George Barris, creator of the Batmobile, dies at 89
(Al Seib / Los Angeles Times)
In 1965, producers of the “Batman” television show needed a supercar that Adam West could wield to battle the Joker and the Riddler.
There was just one man for the job: George Barris.
“I saw the script and it said, ‘Bang,’ ‘Pow,’ ‘Boom,’ ” Barris told The Times in 2012. “That’s exactly what I wanted the car to be able to do. I wanted it to be as big a character as the actors themselves.”

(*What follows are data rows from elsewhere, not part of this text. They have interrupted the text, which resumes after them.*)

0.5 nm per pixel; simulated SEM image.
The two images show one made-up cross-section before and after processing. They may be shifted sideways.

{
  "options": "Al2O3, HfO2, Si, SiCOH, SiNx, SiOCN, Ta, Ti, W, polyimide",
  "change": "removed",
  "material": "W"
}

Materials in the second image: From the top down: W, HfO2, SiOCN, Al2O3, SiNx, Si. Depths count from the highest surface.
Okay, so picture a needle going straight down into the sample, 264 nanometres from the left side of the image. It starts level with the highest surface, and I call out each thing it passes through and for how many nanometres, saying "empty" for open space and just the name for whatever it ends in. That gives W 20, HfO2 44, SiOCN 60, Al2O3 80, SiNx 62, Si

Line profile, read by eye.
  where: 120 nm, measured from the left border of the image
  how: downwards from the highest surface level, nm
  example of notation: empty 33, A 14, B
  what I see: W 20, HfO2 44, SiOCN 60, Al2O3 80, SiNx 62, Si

It took 15 days and $15,000 for Barris to transform a 1955 Ford Lincoln Futura into the iconic midnight black and fluorescent-red-pinstriped Batmobile with plexiglass bubble windshields — “bulletproof,” of course. He didn’t forget the Bat Ray, with its dual 450-watt laser beams for obliterating obstacles, the Bat-O-Meter for identifying the bad guys, or the oil squirters for repelling evildoers.
Barris, the Southern California custom-car legend who created many of the most memorable and outrageous automobiles ever seen on film and television, died Thursday at his home in Encino. He was 89.
A man nearly as flamboyant as his cars, Barris also designed special vehicles for many of the biggest names in Hollywood, including Frank Sinatra, Sammy Davis Jr., Elvis Presley, Michael Jackson and John Wayne.
For his everyday use he drove a Toyota Prius that was tricked out in true Barris fashion — sprayed gold with emerald green metallic accents and doors that opened upward, like a Lamborghini.